# Equivalence relations and partitions: some core basic theorems

Suppose R is an equivalence relation on a set S. For each a in S, let [a] denote the set of elements of S to which a is related under R, that is, $[a] = \{ x: (a,x) \in R\}$

We call [a] the equivalence class of a in S under R. The collection of all such equivalence classes is denoted by S/R, that is, $S/R = \{ [a]: a \in S\}$. It is called the quotient set of S by R.

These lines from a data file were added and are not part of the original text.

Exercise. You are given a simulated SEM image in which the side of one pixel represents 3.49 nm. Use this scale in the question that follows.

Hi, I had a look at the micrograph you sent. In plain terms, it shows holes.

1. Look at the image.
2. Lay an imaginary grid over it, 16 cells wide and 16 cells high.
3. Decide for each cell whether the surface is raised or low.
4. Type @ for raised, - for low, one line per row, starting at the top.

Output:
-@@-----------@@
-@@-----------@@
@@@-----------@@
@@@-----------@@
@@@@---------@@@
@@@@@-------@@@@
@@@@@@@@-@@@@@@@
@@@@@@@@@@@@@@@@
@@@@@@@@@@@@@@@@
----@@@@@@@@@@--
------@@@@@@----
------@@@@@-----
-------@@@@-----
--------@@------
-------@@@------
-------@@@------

The fundamental property of an equivalence relation and its quotient set is contained in the following theorem:

Theorem I:

Let R be an equivalence relation on a set S. Then, the quotient set S/R is a partition of S. Specifically,

(i) For each $a \in S$, we have $a \in [a]$.

(ii) $[a]=[b]$ if and only if $(a,b) \in R$.

(iii) If $[a] \neq [b]$, then [a] and [b] are disjoint.

Proof of (i):

Since R is reflexive, $(a,a) \in R$ for every $a \in S$ and therefore $a \in [a]$.

Proof of (ii):

Assume: $(a,b) \in R$.

we want to show that $[a] = [b]$. That is, we got to prove, (i) $[b] \subseteq [a]$ and (ii) $[a] \subseteq [b]$.

Let $x \in [b]$; then, $(b,x) \in R$. But, by hypothesis $(a,b) \in R$ and so, by transitivity, $(a,x) \in R$. Accordingly, $x \in [a]$. Thus, $[b] \subseteq [a]$.

To prove that $[a] \subseteq [b]$, we observe that $(a,b) \in R$ implies, by symmetry, that $(b,a) \in R$. Then, by a similar argument, we obtain $[a] \subseteq [b]$. Consequently, $[a]=[b]$.

Now, assume $[a] = [b]$.

Then by part (i) of this proof that for each $a \in S$, we have $a \in [a]$. So, also, here $b \in [b]=[a]$; hence, $(a,b) \in R$.

Proof of (iii):

Here, we prove the equivalent contrapositive of the statement (iii), that is:

If $[a] \bigcap [b] \neq \emptyset$ then $[a] = [b]$.

if $[a] \bigcap [b] \neq \emptyset$ then there exists an element $x \in A$ with $x \in [a] \bigcap [b]$. Hence, $(a,x) \in R$ and $(b,x) \in R$. By symmetry, $(x,b) \in R$, and, by transitivity, $(a,b) \in R$. Consequently, by proof (ii), $[a] = [b]$.

The converse of the above theorem is also true. That is,

Theorem II:

Suppose $P = \{ A_{i}\}$ is a partition of set S. Then, there is an equivalence relation $\sim$ on S such that the set $S/\sim$ of equivalence classes is the same as the partition $P = \{ A_{i}\}$.

Specifically, for $a, b \in S$, the equivalence $\sim$ in Theorem I is defined by $a \sim b$ if a and b belong to the same cell in P.

Thus, we see that there is a one-one correspondence between the equivalence relations on a set S and the partitions of S.

Proof of Theorem II:

Let $a, b \in S$, define $a \sim b$ if a and b belong to the same cell $A_{k}$ in P. We need to show that $\sim$ is reflexive, symmetric and transitive.

(i) Let $a \in S$. Since P is a partition there exists some $A_{k}$ in P such that $a \in A_{k}$. Hence, $a \sim a$. Thus, $\sim$ is reflexive.

(ii) Symmetry follows from the fact that if $a, b \in A_{k}$, then $b, a \in A_{k}$.

(iii) Suppose $a \sim b$ and $b \sim c$. Then, $a, b \in A_{i}$ and $b, c \in A_{j}$. Therefore, $b \in A_{i} \bigcap A_{j}$. Since P is a partition, $A_{i} = A_{j}$. Thus, $a, c \in A_{i}$ and so $a \sim c$. Thus, $\sim$ is transitive.

Accordingly, $\sim$ is an equivalence relation on S.

Furthermore,

$[a] = \{ x: a \sim x\}$.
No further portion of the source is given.